Question

A machine part has the shape of a solid uniform sphere of mass 250 g and a diameter of 4.30 cm. It is spinning about a frictionless axle through its center, but at one point on its equator it is scraping against metal, resulting in a friction force of 0.0200 N at that point.

PART (A):

Find its angular acceleration. Let the direction the sphere is spinning be the positive sense of rotation.

PART (B):
How long will it take to decrease its rotational speed by 21.0 Rad/s?

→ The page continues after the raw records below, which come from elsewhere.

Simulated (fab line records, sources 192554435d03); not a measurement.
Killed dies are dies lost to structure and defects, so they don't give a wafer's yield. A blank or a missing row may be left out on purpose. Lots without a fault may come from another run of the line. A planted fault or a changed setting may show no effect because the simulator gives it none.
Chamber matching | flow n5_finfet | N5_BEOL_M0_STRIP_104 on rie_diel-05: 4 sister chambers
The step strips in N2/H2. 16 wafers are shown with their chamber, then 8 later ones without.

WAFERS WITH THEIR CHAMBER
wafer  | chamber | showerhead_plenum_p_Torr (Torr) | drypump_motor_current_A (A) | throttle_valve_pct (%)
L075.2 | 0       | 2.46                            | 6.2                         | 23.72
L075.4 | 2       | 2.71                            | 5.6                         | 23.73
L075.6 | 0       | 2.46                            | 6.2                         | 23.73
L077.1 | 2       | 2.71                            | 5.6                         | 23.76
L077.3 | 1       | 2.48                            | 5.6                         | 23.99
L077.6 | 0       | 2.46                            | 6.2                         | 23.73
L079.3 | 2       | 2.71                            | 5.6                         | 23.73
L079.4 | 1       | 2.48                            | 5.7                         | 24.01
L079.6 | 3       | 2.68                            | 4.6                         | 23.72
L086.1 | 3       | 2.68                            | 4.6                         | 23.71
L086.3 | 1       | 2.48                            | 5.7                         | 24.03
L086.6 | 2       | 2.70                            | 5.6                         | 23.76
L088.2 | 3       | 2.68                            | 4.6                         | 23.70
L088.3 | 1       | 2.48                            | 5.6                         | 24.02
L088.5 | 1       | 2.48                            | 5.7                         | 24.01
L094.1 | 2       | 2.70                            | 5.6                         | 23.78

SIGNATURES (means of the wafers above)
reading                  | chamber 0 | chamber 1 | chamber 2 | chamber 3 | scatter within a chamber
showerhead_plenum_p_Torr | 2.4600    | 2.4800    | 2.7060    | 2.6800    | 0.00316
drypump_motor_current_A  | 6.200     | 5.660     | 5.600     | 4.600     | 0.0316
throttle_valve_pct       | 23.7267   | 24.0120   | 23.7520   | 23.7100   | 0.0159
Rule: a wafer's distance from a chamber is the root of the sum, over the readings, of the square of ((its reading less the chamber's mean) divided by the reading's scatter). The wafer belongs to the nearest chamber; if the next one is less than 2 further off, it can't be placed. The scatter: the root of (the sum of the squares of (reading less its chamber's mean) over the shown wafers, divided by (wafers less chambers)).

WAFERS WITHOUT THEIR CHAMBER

****NOTE: For part (A), I've tried solving using a similer question, and I got Angular Accelration = 6.59 Rad/s^2 which is wrong, according to Mastering Physics. For Part (B) I got 6.5 seconds, which is also wrong. I don't understand what I'm doing wrong since I followed the exact same method used in the same question posted on chegg. ****

Answer 1

Answer:
`\alpha =9.302\ rad/s^2`

Step-by-step explanation:

Given

mass of sphere
`m=250\ gm`

diameter of sphere
`d=4.30\ cm`

radius
`r=(4.30)/(2)\ cm`

`f=0.0200\ N`

friction will provide resisting torque so

`f* r=I* \alpha`

where
`I=\text{moment of Inertia}`

`f=\text{friction force}`

`\alpha =\text{angular acceleration}`

`I=(2)/(5)mr^2`

`0.02* r=(2)/(5)mr^2* \alpha`

`\alpha =(5)/(2r)* f`

`\alpha =(5)/(2)* (2)/(4.3* 10^(-2))* 0.02`

`\alpha =9.302\ rad/s^2`

(b)time taken to decrease its rotational speed by
`21\ rad/s`

`t=(\Delta \omega )/(\alpha )`

`t=(21)/(9.302)`

`t=2.25\ s`